A couple of days before his first Test for six years, Ben Duckett made his intentions crystal clear. “If in doubt,” he tweeted, alongside a picture of the opener unfurling his trademark reverse sweep.
Duckett has been true to his word, with all sorts of sweeps forming the bedrock of his century in Rawalpindi and his swift 63 in the second Test. In Multan, where the ball spun much more, it was not just the defining shot of Duckett’s innings, but the entire England order’s. They lived by the sweep, scoring quickly with it, but died by the sweep too, with six wickets falling to it.
In total, England played 50 sweeps, gaining them 77 runs. Six is the second-most wickets England have lost to that shot since records began in 2006 (behind Kandy 2018, when they lost seven). The number is inflated by three tail-enders – with Jack Leach the most grievous example – falling, flailing to the shot.
This, according to Duckett, was a strategic decision, given the ball was turning, the pitch was low, and Pakistan had packed their side with five spin options (using three of them). It helped England rollick along at 5.43 runs per over, their third quickest first innings ever (Rawalpindi, and a rate of 6.5, is number one). The aggression is worth contrasting with how England have played on spinning tops in the past, fencing around, waiting for a ball with their name on it.
“We were really focused on being positive,” said Duckett. "If we didn't score at that rate it could have easily been 150 or 200 all out. It’s clear what our gameplan is and I think the more it spins the harder we will go.”
It is difficult to keep up with this England batting order’s range of sweeps. The entire top seven likes to reverse, Joe Root reverse-laps the seamers, while Pope has one which he plays off the wrong foot.
Not for the first time, Duckett said on Friday “generally my sweep is my forward defence”. He joked that he “tried to sweep every ball” from Abrar Ahmed, the Pakistan debutant who took a brilliant seven-wicket haul. And, while he was one of those to eventually fall to the shot, he showed the way forward for his team-mates.
In Ollie Pope, Duckett found a kindred spirit. Zak Crawley had been dismissed by Ahmed’s fifth ball in Test cricket, a beautiful wrong’un, so Pope simply reverse-swept him for four first ball, setting the tone for a second-wicket partnership of 79 in 61 balls that would see both men sweep with abandon. Pope, who would also end up being dismissed sweeping (for the third time in Test cricket), would score 15 runs from his 11 sweeps.

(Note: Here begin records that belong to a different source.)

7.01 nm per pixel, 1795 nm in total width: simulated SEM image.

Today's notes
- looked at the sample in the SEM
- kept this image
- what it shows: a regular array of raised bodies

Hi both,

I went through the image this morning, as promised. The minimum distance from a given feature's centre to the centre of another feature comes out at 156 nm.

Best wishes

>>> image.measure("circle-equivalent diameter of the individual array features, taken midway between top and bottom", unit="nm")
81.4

Duckett’s first two balls from spin were swept for four, and he hardly let up. Of the 27 balls he faced from Pakistan’s spinners, 18 were swept. With regular sweeps, he took 15 runs from 11 balls, although there was a variation here, from the hard sweep to the paddle via the shovel. With the reverse, he scored eight runs from five balls, and two hard slog sweeps brought 10 runs. He went in front of square and behind, offside and leg. Pope’s sweep-count was into double figures, too.
It was not all plain sailing. Before they fell to Ahmed, Duckett and Pope were both given out lbw by Aleem Dar, only to be saved by feathers on their gloves. But there is significant upside, with Duckett explaining that it is the most effective way to manipulate the field.
“It doesn't matter which way it is spinning if you’re sweeping,” said Duckett. “On a pitch like this, I would much rather get out sweeping than playing a forward defence. That got me runs and made me score quick. As soon as the spin came on, I said if I am going to het out it’s going to be sweeping, I’m not going to be caught short leg or anything.
“Two years ago I might have played differently, but with the backing of the captain and coach, I am pretty sure they would have been annoyed with me if I’d got out blocking to short leg,” he said.
“I am gutted I have missed two in the last two games. I will be playing plenty more out here and there’s a chance I get out to it again. But it’s a go to option.
“When the pitch is doing more we will go even harder. It’s probably going to spin more in our second innings. We won’t go into our shell and block it. The way to score runs on this pitch is to be positive. The weep is a great option because there’s not massive bounce, the occasional one might. It’s a great shot to have out here and we will be looking to do the same in the second innings.
There is clearly risk to England’s sweeping, but on slow pitches like this it forms the cornerstone of their aggressive approach. They are not a team who give up their bread and butter.